On Intensional Interpretations of Scientific Theories
On Intensional Interpretations of Scientific Theories

Abstract

The picture theory from Wittgenstein’s Tractatus logico-philosophicus provides a correspondence principle for the semantics of a formal language that in contrast to Tarski’s extensional interpretation scheme, can be represented by maps from the domain to the language. It makes possible intensional interpretations of the predicates of the language of discourse for a domain consisting of physical objects or systems. The aim of this paper is to outline the basis for such an interpretation and explain how it can be extended to a language of discourse for the properties of the physical systems.

Table of contents

    The picture theory from Wittgenstein’s Tractatus logico-philosophicus provides a correspondence principle for the semantics of a formal language that in contrast to Tarski’s extensional interpretation scheme, can be represented by maps from the domain to the language. It makes possible intensional interpretations of the predicates of the language of discourse for a domain consisting of physical objects or systems. The aim of this paper is to outline the basis for such an interpretation and explain how it can be extended to a language of discourse for the properties of the physical systems.

    1. Introduction

    A first order formal language has of the following elements:

    • Vocabulary
      • - Names, Variables, Predicates
      • - Logical constants
    • Rules of syntax
    • Sentences and formulae
    • Logical axioms
    • Rules of deduction
    • Ontology
      • - Axioms
      • - Terminological definitions
    • Interpretation (semantics)


    The vocabulary consists of words with different syntactic roles and semantic values that are used to formulate sentences and formulae according to the syntactic rules. The logical axioms limit the scope of the logical constants, while the ontology axioms both provides the language with a semantic structure by being implicit definitions of the primary terms of the vocabulary and a model of the domain picturing its structural properties. Secondary terms that serve to facilitate the discourse are introduced by terminological definitions.

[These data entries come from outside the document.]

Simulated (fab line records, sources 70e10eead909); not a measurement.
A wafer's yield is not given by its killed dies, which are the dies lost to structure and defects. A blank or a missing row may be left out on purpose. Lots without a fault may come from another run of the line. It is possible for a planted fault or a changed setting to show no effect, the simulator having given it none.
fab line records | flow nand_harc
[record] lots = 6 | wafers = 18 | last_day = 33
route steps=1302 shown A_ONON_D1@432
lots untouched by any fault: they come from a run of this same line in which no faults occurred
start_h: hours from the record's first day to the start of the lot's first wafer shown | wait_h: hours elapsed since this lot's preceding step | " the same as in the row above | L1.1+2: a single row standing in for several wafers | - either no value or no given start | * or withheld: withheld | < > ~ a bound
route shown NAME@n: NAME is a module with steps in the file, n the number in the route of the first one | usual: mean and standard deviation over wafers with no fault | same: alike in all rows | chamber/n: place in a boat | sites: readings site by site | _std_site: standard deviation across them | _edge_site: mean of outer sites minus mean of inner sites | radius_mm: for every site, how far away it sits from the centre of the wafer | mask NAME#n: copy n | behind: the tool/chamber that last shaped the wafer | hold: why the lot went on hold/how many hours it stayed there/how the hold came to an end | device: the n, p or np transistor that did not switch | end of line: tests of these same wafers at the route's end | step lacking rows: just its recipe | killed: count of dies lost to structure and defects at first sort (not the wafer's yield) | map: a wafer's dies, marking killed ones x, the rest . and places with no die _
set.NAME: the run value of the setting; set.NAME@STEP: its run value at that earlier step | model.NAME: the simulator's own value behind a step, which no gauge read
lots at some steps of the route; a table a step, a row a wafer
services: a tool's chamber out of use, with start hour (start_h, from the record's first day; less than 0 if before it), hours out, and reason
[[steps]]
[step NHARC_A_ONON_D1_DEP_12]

    Excluding the interpretation we are left with a formal system, i.e. a formal language is a formal system supplied with an interpretation. The interpretation is relating the primary terms of the vocabulary to external ‘objects and actions’.

    The standard way of providing a formal language with an interpretation is extensional and due to Tarski (1983, ch. VIII). If the domain of discourse consists of a set of (physical) systems, then a name denotes an individual system, a one-place predicate denotes a set of systems to which the predicate apply, a two-place predicate the set of pairs of ordered systems to which the predicate apply etc. The semantics is thus defined by a map that maps the names to the individual systems and the predicates to the set consisting of sets of individuals, sets of ordered pairs of individuals etc.

    Russel’s antinomy highlighted a problem threatening extensional interpretations. To avoid this problem at the outset Wittgenstein (1961) in Tractatus introduces the picture theory as a basis for the interpretation by correspondence with respect to the metaphysical assumption of logical atomism. A picture of a system can be seen as the image of a map from the domain to the language. I will use this to outline a scheme for intensional interpretations of scientific theories in the framework of first order languages.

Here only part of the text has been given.